Let \(A'_i = A_i + i\). Then, the operation swaps \(A'_i\) and \(A'_{i + 1}\).
Thus, we now want to solve the following problem after setting \(A_i \leftarrow A_i + i, B_i \leftarrow B_i + i\):
Determine whether it is possible to make \(A = B\) by repeatedly swapping \(A_i\) and \(A_{i + 1}\) for a chosen \(i\). If it is possible, find the minimum number of operations needed.

If \(A\) and \(B\) are not equal as sets, it is impossible to make \(A = B\).
Otherwise, if we decide a sequence \(s\) such that we will eventually bring \(A_i\) to \(B_{s_i}\), the minimum number of operations needed to realize it is the inversion number of \(s\), which we can find in \(O(N \log(N))\) time.
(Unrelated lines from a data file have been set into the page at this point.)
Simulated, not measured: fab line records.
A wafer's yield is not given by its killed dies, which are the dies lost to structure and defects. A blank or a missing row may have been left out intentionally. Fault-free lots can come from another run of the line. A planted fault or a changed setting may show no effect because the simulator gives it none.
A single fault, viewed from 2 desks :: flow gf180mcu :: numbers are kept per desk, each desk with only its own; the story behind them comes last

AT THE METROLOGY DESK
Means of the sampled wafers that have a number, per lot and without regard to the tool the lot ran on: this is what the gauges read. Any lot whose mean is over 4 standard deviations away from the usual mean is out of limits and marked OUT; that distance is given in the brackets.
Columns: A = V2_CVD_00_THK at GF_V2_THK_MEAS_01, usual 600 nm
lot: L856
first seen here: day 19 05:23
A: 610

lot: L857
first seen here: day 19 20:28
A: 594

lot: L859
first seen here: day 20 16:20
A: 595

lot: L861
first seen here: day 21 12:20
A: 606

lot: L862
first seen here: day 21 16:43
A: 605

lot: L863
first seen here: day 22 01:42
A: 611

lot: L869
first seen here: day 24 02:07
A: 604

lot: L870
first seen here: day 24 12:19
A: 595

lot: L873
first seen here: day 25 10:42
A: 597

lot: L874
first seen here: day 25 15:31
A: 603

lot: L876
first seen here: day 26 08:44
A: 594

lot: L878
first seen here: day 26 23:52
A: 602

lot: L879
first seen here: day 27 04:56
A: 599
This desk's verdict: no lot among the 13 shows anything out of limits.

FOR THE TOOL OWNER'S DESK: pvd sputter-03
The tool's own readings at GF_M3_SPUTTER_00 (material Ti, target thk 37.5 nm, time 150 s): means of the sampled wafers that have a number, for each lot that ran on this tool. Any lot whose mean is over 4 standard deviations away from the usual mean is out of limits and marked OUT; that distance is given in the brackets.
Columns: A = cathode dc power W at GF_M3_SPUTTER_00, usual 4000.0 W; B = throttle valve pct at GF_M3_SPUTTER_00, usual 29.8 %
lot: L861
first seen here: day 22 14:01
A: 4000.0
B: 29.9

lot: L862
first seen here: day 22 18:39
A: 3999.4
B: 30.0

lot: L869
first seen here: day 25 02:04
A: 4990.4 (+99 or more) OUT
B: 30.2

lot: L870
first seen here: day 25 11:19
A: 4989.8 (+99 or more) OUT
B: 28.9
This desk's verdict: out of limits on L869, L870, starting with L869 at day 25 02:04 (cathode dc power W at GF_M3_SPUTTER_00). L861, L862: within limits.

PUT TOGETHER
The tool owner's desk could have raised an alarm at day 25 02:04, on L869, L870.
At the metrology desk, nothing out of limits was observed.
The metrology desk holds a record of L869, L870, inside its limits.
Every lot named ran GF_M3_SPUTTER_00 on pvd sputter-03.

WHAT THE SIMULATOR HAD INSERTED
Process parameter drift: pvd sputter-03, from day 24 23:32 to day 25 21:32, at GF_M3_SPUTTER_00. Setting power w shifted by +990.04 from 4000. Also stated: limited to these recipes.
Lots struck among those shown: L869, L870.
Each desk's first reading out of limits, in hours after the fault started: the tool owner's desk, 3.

The problem is that \(s\) is not uniquely determined since \(A\) and \(B\) may contain duplicates, but it turns out that we can find the optimal \(s\) as follows:

• Assume that the same value \(c\) appears as \(A_{i_1}, A_{i_2}, A_{i_3}, \dots, A_{i_n} (i_1 < i_2 < i_3 < \dots < i_n)\) and \(B_{j_1}, B_{j_2}, B_{j_3}, \dots, B_{j_n} (j_1 < j_2 < j_3 < \dots < j_n)\).
• We can freely rearrange \(s_{i_1}, s_{i_2}, s_{i_3}, \dots, s_{i_n}\). However, swapping \(s_i\) and \(s_j\) when \(i < j\) and \(s_i > s_j\) decreases the inversion number, so \(s_{i_k} = j_k\) obtained by repeating such an operation is optimal.